Purpose: Gate for investing in a full E2E run. If the micro-benchmark shows no improvement, discard immediately without the overhead of worktree creation.
Phase 2: Authoritative measurement (E2E benchmark)
After committing a KEEP, run the E2E benchmark tool for the official numbers that go into results.tsv and determine the final keep/discard verdict.
Purpose: Produce trustworthy, isolated, reproducible measurements. These are the numbers you report to the user and record in session state.
If the E2E benchmark contradicts the micro-benchmark (e.g., micro showed 15% but E2E shows 2%), trust the E2E measurement — the micro-benchmark may have missed overhead from setup, imports, or interaction with other code paths.
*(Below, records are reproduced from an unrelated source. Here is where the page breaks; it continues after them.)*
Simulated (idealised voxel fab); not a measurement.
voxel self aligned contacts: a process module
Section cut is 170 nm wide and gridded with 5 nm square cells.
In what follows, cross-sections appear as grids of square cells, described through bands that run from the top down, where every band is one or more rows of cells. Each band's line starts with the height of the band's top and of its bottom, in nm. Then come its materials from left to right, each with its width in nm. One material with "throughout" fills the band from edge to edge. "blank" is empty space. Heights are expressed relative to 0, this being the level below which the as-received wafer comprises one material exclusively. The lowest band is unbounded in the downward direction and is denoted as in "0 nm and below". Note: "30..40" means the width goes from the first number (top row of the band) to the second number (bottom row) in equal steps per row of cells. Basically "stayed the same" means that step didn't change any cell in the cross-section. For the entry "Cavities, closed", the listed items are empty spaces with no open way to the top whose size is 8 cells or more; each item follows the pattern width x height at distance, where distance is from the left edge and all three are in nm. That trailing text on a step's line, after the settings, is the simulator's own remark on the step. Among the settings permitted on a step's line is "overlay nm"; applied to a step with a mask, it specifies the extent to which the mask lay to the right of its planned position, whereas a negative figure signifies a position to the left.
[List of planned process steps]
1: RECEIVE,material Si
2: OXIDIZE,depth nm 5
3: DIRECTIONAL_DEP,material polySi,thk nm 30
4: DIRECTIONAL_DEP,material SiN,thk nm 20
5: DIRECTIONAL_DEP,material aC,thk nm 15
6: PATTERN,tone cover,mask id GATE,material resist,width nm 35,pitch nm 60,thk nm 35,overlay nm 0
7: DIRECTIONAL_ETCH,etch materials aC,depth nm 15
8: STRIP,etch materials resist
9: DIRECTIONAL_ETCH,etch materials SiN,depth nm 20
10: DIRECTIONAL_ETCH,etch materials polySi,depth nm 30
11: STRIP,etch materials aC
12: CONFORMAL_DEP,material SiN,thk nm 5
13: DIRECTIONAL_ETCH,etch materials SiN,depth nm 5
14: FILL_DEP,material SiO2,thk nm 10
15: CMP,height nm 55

Usage in the Experiment Loop
After every KEEP commit
Compare the commit before your optimization with HEAD. Record the baseline commit SHA in .codeflash/HANDOFF.md at session start for easy reference. See your language's e2e-benchmarks.md for the specific commands.
Reading the output
The output typically includes:
- End-to-End table: Total benchmark time for base vs head, with delta and speedup
- Per-Function Breakdown: Each instrumented function's time in both refs
- Share of Benchmark Time: What percentage of total time each function consumes
Use the per-function breakdown to confirm your optimization targeted the right function and didn't cause regressions in others.
Fallback: When E2E Benchmarks Are Not Available
If the project doesn't have an instrumented benchmark tool:
- Use ad-hoc micro-benchmarks as the primary measurement (see
micro-benchmark.md) - Use the language's test runner timing as a secondary signal
- Use the language's profiler for per-function attribution
These are less rigorous but still useful. Note the fallback in .codeflash/setup.md.
Known Limitations
- Requires committed code: E2E tools work on git refs, so changes must be committed before they can be benchmarked. This is why it's a Phase 2 step (after commit), not Phase 1.
- Benchmark files must exist: If the project has no benchmarks yet, this tool can't help — fall back to ad-hoc measurement.